From Alexander Cockburn:
The prospect of life under an administration populated with avaricious plutocrats, xenophobes, and religious fanatics may chill the blood of countless Americans, but Texans have been living in such conditions for decades. Pertinent examples abound, not least the unremitting legislative assaults on Texan women, the latest being a proposed rule requiring that fetal tissue from abortions or miscarriages be expensively interred or cremated. Add to that cash-starved public schools, cuts in services for disabled children, record-breaking numbers of uninsured, lack of compensation for injured workers, the wholesale gutting of environmental regulations, soaring inequality, hostility to immigrants, and multiple restrictions on voting rights. Texas may therefore serve as an example of what could be in store for the rest of us…
Once upon a time, of course, Texas was a one-party Democratic state. It produced and consistently reelected such political giants as Lyndon Johnson and Sam Rayburn, not to mention Wright Patman, the twenty-four-term populist congressman who once enquired of Federal Reserve chairman Arthur Burns at a hearing: “Can you give me any reason why you should not be in the penitentiary?” But those days are long gone, along with the rural and working-class white Democrats who could be relied on to pull the lever for the ruling party. The last governor the Democrats managed to elect, in 1990, was Ann Richards, given to such feisty pronouncements as her reference to the elder George Bush being born “with a silver foot in his mouth.” Richards eked out a slim victory among a coalition that included white suburban voters — but lost her reelection bid to the younger George Bush in 1994, ushering in an age of darkness for Texas Democrats…

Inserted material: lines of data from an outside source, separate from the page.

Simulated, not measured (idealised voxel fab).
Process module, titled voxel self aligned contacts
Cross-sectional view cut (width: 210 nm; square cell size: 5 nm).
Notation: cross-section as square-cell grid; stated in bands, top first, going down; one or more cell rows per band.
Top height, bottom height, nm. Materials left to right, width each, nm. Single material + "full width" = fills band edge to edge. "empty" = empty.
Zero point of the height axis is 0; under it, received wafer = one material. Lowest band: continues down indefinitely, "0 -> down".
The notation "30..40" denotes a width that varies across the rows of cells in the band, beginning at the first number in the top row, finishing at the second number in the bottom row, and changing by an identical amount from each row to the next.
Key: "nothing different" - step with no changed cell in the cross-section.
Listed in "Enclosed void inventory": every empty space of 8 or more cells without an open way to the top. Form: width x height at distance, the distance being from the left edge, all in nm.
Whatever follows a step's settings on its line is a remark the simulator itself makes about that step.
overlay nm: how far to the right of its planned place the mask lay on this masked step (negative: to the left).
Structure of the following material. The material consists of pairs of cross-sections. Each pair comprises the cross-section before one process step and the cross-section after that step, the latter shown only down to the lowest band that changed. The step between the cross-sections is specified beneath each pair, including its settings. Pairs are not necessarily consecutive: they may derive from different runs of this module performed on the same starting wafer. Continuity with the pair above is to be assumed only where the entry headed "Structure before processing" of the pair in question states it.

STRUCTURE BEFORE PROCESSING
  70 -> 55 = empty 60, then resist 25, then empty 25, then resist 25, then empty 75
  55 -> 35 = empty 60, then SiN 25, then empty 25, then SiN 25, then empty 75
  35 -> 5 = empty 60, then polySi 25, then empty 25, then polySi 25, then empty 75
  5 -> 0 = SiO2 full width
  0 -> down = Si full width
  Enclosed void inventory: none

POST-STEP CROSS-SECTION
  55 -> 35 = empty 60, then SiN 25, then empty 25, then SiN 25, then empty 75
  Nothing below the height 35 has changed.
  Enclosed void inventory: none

Ever since the era of Ann Richards, Democrats had been focusing their efforts (without success) on winning back white swing voters outside the big cities. But Zermeno realized that there was no reason “to beat our heads against the wall for that group of people anymore, not when we’ve got a million-voter gap and as many as four million non-voting people of color in the big cities, who are likely Democrats.”..
Potential voters were talked to “pretty much nonstop for about eight to ten weeks leading to the election,” according to Goldman. “They got their doors knocked three to five times. They got called five to seven times. They signed a postcard saying, ‘I pledge to vote.’ They circled which day they were going to vote on a little calendar on the postcard, and we mailed those postcards back to them. We offered them free rides to the polls. We answered all of their questions, gave them all the information they needed, until they cast a ballot. And what we saw was that the Latino vote grew by five percentage points in Harris County in 2012.”..
Harris County is by no means the only arena in which TOP and its allies scored convincingly in 2016. East Dallas County, a band of suburbs to the east and south of Dallas, comprises House District 107 in the state legislature. Despite a Latino and African-American majority, Republicans have been carrying the district for years, albeit with narrow margins. This time, however, thanks to an intense registration and organizing drive by TOP and other groups, including labor unions, Victoria Neave, the Democratic candidate, ousted her Republican opponent by 836 votes.